Skip to content

Docs as Code & Tooling — Senior Level

Category: Documentation — treat documentation like source code: plain-text, in version control, reviewed in pull requests, built and tested in CI, deployed automatically.

Prerequisites: Junior · Middle Focus: Design trade-offs and system-level reasoning


Table of Contents

  1. Introduction
  2. Docs-Next-to-Code vs. Central Docs Repo
  3. Multi-Repo Docs and Aggregation
  4. Information Architecture as a System
  5. Single-Sourcing and Generated/Hand-Written Merge
  6. The Non-Engineer Contributor Problem
  7. Choosing a Generator You Won't Outgrow
  8. Designing the Pipeline as a Quality System
  9. Trade-offs at the System Level
  10. Liabilities
  11. Diagrams
  12. Related Topics

Introduction

Focus: design trade-offs and system-level reasoning

At the senior level, Docs as Code stops being "set up MkDocs and a link checker" and becomes an architecture decision with the same character as choosing a service topology: where does documentation live, how does it aggregate across repos, who can contribute, and which choices are reversible versus one-way doors. The tooling is easy; the consequential decisions are structural.

Three questions define the senior view:

  1. Where do docs live — beside the code (per-repo) or in a central docs repo — and what does that decision cost you for years?
  2. How do docs from many repos become one site without re-introducing drift?
  3. Who actually maintains the docs, and does your chosen workflow include or exclude them?

Every one of these is a trade-off, not a best practice, and the senior job is to make the trade deliberately and document why (an ADR is the right home for "why we chose Antora over per-repo MkDocs").


Docs-Next-to-Code vs. Central Docs Repo

The foundational structural decision. Both are valid; they optimize for different things.

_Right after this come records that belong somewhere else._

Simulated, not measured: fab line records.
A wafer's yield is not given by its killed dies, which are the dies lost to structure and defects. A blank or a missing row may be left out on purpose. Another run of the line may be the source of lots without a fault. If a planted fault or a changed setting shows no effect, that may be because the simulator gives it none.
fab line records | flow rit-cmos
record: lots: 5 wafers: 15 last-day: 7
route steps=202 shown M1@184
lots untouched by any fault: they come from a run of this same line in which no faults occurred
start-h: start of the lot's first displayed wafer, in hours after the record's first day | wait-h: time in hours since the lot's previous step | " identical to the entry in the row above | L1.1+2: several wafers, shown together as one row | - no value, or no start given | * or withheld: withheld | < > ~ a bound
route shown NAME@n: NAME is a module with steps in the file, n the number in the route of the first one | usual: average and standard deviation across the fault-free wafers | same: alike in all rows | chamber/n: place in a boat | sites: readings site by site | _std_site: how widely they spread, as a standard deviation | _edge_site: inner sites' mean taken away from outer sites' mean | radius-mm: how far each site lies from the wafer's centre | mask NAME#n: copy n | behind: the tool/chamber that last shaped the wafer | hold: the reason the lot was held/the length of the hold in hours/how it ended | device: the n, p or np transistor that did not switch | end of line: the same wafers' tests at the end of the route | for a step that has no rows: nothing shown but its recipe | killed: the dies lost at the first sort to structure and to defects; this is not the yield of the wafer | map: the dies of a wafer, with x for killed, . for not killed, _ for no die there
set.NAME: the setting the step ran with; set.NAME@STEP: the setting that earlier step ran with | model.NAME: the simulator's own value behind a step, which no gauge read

   DOCS NEXT TO CODE                    CENTRAL DOCS REPO
   ┌───────────────┐                    ┌───────────────┐
   │ service-auth  │                    │  service-auth │
   │  src/  docs/  │                    │  src/         │
   ├───────────────┤                    ├───────────────┤
   │ service-bill  │                    │ service-bill  │
   │  src/  docs/  │                    │  src/         │
   └───────────────┘                    └───────────────┘
     each repo owns its docs                    │ docs PRs go here
                                         ┌───────▼───────┐
                                         │   docs-repo   │
                                         │  everything   │
                                         └───────────────┘
Dimension Docs next to code (per-repo) Central docs repo
Drift resistance Strong — change code & docs in one PR/review Weak — docs PR is separate, easy to skip
Atomic with behavior Yes — same commit No — two repos, two PRs, two merges
Ownership Clear — the team that owns the code Diffuse — "the docs repo" owned by no one
Cross-cutting/narrative docs Awkward — where does a tutorial spanning 3 services go? Natural — one home for the whole story
Unified site / search / nav Needs aggregation tooling Trivial — it's one repo
Non-engineer access Hard — they must touch code repos Easier — one repo, simpler permissions
Versioning per release Aligns with the code's tags naturally Must track many components' versions

The senior synthesis

Reference and how-it-works docs belong next to the code (they drift the instant they're separated). Cross-cutting, narrative, and conceptual docs — tutorials spanning services, architecture overviews, onboarding — belong in a central home. Most mature setups are hybrid: per-repo docs aggregated into one site.

The dominant failure mode is picking central-only for the convenience of a single site, then watching every per-service doc drift because updating it now means a PR in a different repo than the code change. The co-location benefit — the entire reason Docs as Code beats a wiki — evaporates the moment the docs leave the code's repo. So the default for behavior-describing docs is next to the code, and you solve the "one site" problem with aggregation rather than centralization.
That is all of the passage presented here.